I’m sitting here this morning working on the Klaus Heymann interview that will go up next week and I took a break to read the article posted on today’s Arts Journal headlines from Norman Lebrecht. In the article, Norm blasts the players of the Cleveland Orchestra for refusing to play at this year’s Proms (if you aren’t familiar with what the Proms are, join the crowd, I had to go to the Proms website and figure it out). Norm writes:
“It stems from the mule-headed refusal of musicians in the Cleveland Orchestra to allow their concerts to be relayed on the internet, as well as on Radio 3, without an additional emolument, which the BBC rightly withheld.”
I gave a quick call to the Cleveland Federation of Musicians AFM Local 4 office to find out more details but they had not yet read Norman’s article. So I’m sure I’ll write something in the future once more details emerge.
However, not being one to believe much in coincidence I was struck by the fact that the paragraph I was writing in the Heymann piece was about the very same issue: the need for musicians to change many of the strict, long standing union rules that deal with broadcast remuneration because currently, they restrict growth.
Norman doesn’t hold back with his intense discontent as he paints a face of the stereotypical “Ugly American” on the musicians. He sees them as being more concerned with exercising their power more than with creating musical art. The paragraph I was writing in the Heymann article was saying much the same (sans inflammatory language), but the fundamental difference is that Heymann also stressed that although the musicians need to become more flexible with these issues, they also need guarantees that they won’t be exploited.
I think Norm depicts an inaccurate historical context of why musicians behave so obstinately at times, in the article he says:
” [this] arises from a herd mentality bred in the 19th century when musicians had to cling together to earn a crust to feed their families and never settled for less than the union rate.”

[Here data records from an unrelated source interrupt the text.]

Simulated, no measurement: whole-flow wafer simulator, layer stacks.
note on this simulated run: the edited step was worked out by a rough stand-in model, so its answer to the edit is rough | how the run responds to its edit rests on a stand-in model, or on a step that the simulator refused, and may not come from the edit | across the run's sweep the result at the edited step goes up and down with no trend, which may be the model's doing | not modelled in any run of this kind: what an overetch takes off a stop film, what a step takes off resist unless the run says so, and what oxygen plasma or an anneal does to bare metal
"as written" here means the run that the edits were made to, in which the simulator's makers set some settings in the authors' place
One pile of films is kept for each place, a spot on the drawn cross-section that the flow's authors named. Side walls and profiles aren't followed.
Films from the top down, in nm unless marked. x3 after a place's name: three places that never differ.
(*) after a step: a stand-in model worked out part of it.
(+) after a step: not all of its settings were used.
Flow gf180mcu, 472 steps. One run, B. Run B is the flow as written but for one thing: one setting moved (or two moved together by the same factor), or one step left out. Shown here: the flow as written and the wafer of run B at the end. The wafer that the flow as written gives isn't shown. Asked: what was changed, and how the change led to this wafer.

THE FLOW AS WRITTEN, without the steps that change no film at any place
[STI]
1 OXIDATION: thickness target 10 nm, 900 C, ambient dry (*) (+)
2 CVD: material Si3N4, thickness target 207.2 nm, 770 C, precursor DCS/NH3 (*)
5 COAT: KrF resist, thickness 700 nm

This isn’t entirely accurate. The musicians union was born in the same light that many unions begin; to prevent abuses from management and to ensure a more stable work environment. Heymann realizes this historical context and that’s why he mentioned it in our interview, because even though the musicians union is guilty of many of the same sins as all unions are, management has still demonstrated that in general they are still quite capable of behaving the same way they did from decades past.
In the end, Norm’s problems, the musicians concerns, and the management’s ulcers could all go away if there was an equal distribution of power and control throughout the stakeholders of an orchestra.